I see two rather important points here:

Andy Graddon
NOBODY wants to listen to even a single trumpet at "real" levels in a lounge room !!!

So true! Real acoustic instruments are very loud, or at least can be. In a big space, that's OK - but I find it overwhelming in a small room. Yes sometimes I want to "rock out" or "symphony out". But most of the time it need not be nearly that loud to enjoy and convey the emotion. ~80dB average is fine for me. My neighbors thank me for it, too :)


GM said:
Well, you'll need ~90 dB average (loud) to get the soft passages above the noise floor with +30 dB transients since that's all any symphony CD

Right. But I'd reduce that by about 10dB in two ways.

First: Most classical CDs I've seen are mastered with an average level of -22dB or -20dB below full scale. That means peaks can be no more than 22dB above average.
But that's still way more dynamic than most other music.

Second: As stated above, an average of 90dB in the lounge is damn loud. Maybe in a nice dedicated listening room it would sound great. But not in my living room. About 80 is all I want. So that puts peaks at only 100dB for most listening. And a lot of those musical peaks are in the 500-1000Hz range.

What I've found in my living room is that a good, solid, clean bass makes even the "lower than real life level" stuff sound very satisfying. So it doesn't have to be super loud to sound big and bold. If you know what I mean.

Just my 2 cents.
 
Hi Pano,
thanks for reminding us again that sensible average and transient peaks are the critical levels for reproduction.

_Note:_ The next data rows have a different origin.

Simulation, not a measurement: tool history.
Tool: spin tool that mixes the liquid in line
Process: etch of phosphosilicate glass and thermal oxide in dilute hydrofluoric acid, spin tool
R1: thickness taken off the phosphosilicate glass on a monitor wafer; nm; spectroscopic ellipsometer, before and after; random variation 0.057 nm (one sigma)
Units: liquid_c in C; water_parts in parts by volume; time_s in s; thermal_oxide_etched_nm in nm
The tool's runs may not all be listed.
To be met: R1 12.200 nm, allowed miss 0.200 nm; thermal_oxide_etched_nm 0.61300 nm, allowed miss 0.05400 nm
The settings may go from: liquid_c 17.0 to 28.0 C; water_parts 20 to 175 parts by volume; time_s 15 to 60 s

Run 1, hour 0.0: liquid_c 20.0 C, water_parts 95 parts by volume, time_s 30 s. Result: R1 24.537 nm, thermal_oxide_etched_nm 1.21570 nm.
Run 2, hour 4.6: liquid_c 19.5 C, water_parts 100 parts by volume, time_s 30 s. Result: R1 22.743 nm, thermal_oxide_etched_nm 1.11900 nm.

I heard a school "African drumming" band at a venue recently.
My closing remarks to the group I was leaving with:
"if only I could get my sound system to reproduce that at home".
The "leader" was blowing a whistle throughout the performance. It could only be heard during the pauses, not even during the quieter passages.

BTW,
that 90dB +30dB of overhead comes to 120dB. Geddes recommends a target of 130dB for transient peaks in his listening room.
I try to aim for 110dB of transient peaks (90+20 for "loud" if that's what the mood requires), but my systems cannot get there yet.